I believe with great certainty that my former law professor William Beaney (1918-2003) would be appalled at the two Federal judges who have issued restraining orders against President Trump’s travel orders. He’d be equally dismayed by the 3-judge panel from the 9th Circuit that upheld the first Judge and also by the judges on the 9th Circuit that just refused an en banc rehearing of the first judge’s restraint of Trump’s first executive order (the 2nd one has not been appealed yet).
I was in two of Professor’s Beaney’s classes at the Universtity of Denver in 1975. The first was called Decision Process and the second was Constitutional Criminal Procedure. The first was about who makes legal decisions, how they are supposed to make decisions, and how the rest of us can find them, read them, understand them, and apply them in the practice of law. Criminal Procedure is a much deeper subject and a lot more demanding.
There are, however, a few key principles that are common to both and can be easily learned and remembered. Understanding these underlying principles is key to understanding all the rest.
The first principle is the difference between public policies on the one hand, and legal and judicial principles on the other. Judges pretty much own the ground on legal principles. It is on these principles that judges decide cases and controversies (C&C). That’s right in the U.S. Constitution. The C&C limit is supposed to keep judges from intruding on public policy because those are decisions given by the Constitution to the Executive and Legislative branches. These are the elected brances of government, often called the political branches.

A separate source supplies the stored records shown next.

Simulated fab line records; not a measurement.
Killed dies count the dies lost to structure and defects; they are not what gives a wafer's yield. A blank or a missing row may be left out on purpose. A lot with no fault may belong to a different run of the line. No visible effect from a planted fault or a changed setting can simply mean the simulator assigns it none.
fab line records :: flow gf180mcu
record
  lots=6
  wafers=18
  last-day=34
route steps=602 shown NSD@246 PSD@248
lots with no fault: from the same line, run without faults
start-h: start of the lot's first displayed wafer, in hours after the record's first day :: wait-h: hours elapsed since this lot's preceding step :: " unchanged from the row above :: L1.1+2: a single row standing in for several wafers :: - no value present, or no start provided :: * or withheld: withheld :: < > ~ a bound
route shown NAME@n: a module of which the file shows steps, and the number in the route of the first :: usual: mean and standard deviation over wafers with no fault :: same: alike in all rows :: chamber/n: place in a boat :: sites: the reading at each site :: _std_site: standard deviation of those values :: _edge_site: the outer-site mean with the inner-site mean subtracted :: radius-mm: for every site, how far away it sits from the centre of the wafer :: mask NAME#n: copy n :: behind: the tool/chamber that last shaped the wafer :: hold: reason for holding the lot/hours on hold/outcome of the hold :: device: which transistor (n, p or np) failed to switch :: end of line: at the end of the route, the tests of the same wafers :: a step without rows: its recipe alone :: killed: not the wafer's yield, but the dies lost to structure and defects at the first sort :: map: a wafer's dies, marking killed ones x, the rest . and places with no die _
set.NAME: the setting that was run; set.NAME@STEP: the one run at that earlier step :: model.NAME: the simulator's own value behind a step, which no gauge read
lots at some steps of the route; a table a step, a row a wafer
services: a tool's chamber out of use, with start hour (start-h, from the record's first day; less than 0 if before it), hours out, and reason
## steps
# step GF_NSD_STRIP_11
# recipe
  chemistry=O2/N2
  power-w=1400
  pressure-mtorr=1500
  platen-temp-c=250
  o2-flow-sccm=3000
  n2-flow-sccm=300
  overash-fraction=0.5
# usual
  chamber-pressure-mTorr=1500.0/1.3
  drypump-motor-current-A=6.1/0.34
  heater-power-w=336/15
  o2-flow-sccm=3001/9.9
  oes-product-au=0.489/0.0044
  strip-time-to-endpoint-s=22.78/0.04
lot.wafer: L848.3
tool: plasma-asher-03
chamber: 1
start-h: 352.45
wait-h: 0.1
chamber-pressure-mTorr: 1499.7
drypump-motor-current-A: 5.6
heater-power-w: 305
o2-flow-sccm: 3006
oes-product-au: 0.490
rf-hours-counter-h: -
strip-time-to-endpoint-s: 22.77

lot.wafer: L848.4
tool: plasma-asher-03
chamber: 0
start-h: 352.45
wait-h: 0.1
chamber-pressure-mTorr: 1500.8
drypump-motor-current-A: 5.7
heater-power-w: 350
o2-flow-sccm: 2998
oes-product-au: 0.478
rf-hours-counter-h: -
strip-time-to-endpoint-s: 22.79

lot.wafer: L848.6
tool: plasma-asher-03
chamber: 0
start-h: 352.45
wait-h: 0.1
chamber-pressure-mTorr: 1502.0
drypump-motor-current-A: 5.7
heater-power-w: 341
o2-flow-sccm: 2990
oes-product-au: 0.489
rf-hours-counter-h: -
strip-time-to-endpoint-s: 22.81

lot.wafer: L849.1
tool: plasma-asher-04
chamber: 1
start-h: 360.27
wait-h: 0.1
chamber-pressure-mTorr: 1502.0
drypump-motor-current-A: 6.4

Just as the U.S. House of Representatives has no authority to hear and decide divorce cases, breach of contract lawsuits, or any other sort of legal dispute, the Judicial branches have no authority to make public policy or to intrude on the political branches’ exclusive powers in that area.
Professor Beaney made it easy to understand all this. Judges do not have authority to decide political questions. Those issues are reserved for the political branches staffed by men and women duly elected by the people. Political questions cannot be answered by courts of law because they do not present a justiciable issue that a judge can decide.
All this simply recognizes that America was founded as a representative republic where the people are self governing in the sense that they elect politicians to represent them in the public policy making process.
Too many judges never learned these things or simply don’t like these principles and do not want to follow them. These are things our forefathers fought and died to achieve. Judges take an oath to serve and defend the U.S. Constitution and the principles it demands before they are sworn in as judges. When they willingly ignore the fundamental ground rules others have struggled to bestow upon us, they breach their oath.
Judges who yearn to be in politics have options available. They can resign from the bench and run for political office.
A judge of the 9th Circuit asked for an en banc hearing (de novo hearing before all the judges) of the 9th Circuit order upholding the Judge in Washington State on Trump’s first executive order. An en banc hearing was denied. That decision is available for you to read here.
Five other judges on the 9th Circuit dissented from the court refusal to hold an en banc hearing. That dissent (scroll down to the second page of the order to find the dissent) explains correctly and succinctly how the judge in Washington State and the 3-judge panel of the 9th Circuit got everything wrong by ignoring settled Constitutional law and instead making a decision based solely on their personal, leftist political ideology.
If reading judicial opinions is not your thing, go to this story at Breitbart where much of Judge Bybee’s dissent is quoted.
If you read the opinion you’ll see Judge Bybee also expressed outrage at those who critiized the judges for exceeding their authority in rendering a political screed under the guise of a judicial ruling. Bybee is wrong on this. If judges don’t want to be held up to intense public scrutiny they have a ready remedy. They can stop acting so recklessly. They can start acting like judges. These are not rulings upon which reasonable people can disagree. These rulings are the product of unprincipled rogues.
See also, Seth Barrett Tillman: Judges have extraordinary public power. They are supposed to be scrutinized, and that includes scrutiny by the wider public. The only legitimate question is whether the scrutiny is fair, not how “intense” it is. The First Amendment does not end at the courthouse door, nor do parties’ First Amendment rights end because they find themselves dragooned into litigation.